A guest post by compensation expert, Margot Campbell:
If you’re a corporate board member, an executive, a compensation expert or an HR advisor – this report is for you.
Coro Strandberg’s leading-edge report, Sustainable Pay: How TSX 60 companies compensate executives for sustainability performance examines the linkage between executive compensation and sustainability performance. This unique analysis based on 2011 data, shows that only 43 per cent of TSX 60 companies bonus for sustainability performance and none bonuses executives for long-term sustainability performance. Yet, growing evidence suggests that companies that invest in sustainability practices, including linking sustainability metrics to executive pay, outperform competitors. Strandberg’s findings will help pave the way for the future development of universal standards and ultimately create a roadmap for new directions in executive compensation and sustainability.
Here’s who will benefit from reading this report:
Boards and compensation committees will:
- Learn about emerging sustainability and compensation trends.
- Be equipped to design enhanced incentive packages going forward.
- Understand how the right combination of sustainability metrics (in addition to current financial metrics) can enhance sustainability/pay practices.
- Discover a new way to increase shareholder value for investors.
Boards/compensation committees will get a snapshot of the 2011 sustainability compensation practices of 60 public companies. The report also provides the baseline to help boards and compensation committees enhance sustainability practices to better manage risks and create opportunities from emerging trends to maximize future performance.
Executives will:
- Be prepared for a potential new focus by boards and compensation committees on sustainability pay linkages.
- Learn how metrics associated with their own pay may shift to a greater focus on sustainability measures.
- Be equipped to support board and compensation committee dialogue and questions regarding sustainability pay linkages and future trends.
This report will give executives a better understanding of how metrics associated with their own pay will eventually move towards a greater number and weighting of sustainability measures and, over the long run, shift the existing mindset away from the traditional financial focus. In the short-term, it will prepare executives for any questions boards or compensation committees might have about trends in this area. It also will allow them to initiate dialogue at the board level before questions are raised by the board.

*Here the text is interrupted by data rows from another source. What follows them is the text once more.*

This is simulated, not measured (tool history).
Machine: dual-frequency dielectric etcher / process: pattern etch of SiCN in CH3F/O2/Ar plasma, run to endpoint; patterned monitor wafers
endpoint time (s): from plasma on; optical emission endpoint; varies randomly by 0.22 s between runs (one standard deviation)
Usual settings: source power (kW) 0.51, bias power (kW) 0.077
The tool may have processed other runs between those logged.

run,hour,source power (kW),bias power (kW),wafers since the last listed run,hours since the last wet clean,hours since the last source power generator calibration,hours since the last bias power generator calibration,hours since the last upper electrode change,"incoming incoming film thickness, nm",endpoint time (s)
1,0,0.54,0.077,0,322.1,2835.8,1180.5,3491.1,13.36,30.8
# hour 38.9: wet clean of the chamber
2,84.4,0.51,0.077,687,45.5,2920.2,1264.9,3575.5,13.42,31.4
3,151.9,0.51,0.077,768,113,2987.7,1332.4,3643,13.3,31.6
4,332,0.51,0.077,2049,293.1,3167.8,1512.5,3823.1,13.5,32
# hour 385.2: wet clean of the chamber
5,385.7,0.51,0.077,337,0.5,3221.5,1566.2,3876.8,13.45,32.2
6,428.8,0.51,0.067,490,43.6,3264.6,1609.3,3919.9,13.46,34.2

Compensation advisors will:
- Get timely data and trends.
- Be prepared for information requests from boards or compensation committees regarding sustainability pay practices.
- Learn how to complement traditional financial/business metrics with a mix of sustainability metrics.
The information this report synthesizes from the sustainability pay practices of the TSX 60 companies will help compensation advisers construct better benchmarks to improve an organization’s competitiveness and, ultimately, its bottom-line.
HR advisors will:
- Learn about emerging sustainability pay practices.
- Anticipate new metrics and weightings that may evolve in their organizations or in competing companies.
- Be equipped to proactively introduce this emerging trend and initiate dialogue with senior management and boards or compensation committees.
The study provides HR advisors with up-to-date information about sustainability pay practices so they can be ahead of the curve with respect to board, compensation committee and/or executive requests and even kick-start the dialogue.
As Toby Heaps (co-founder and CEO of Corporate Knights, the company for clean capitalism) concludes in the report’s foreword, readers will “undoubtedly find Strandberg’s first-of-its-kind systemic study into the sustainable pay practices of TSX 60 companies a welcome injection of coherence. . . While sustainable pay is still a wild west, this report contains many sensible recommendations for harnessing its power to build better companies and a better world”.
Further, Mr. Heaps rightly observes that “. . . pay remains a powerful motivator. What we pay people to do really matters and is at the absolute core of corporate governance. So it stands to reason that we should make sure we are paying people to do what really matters.” The findings of this timely, one-of-a-kind study definitely will enlighten all stakeholders about how to pay executives to do what really matters.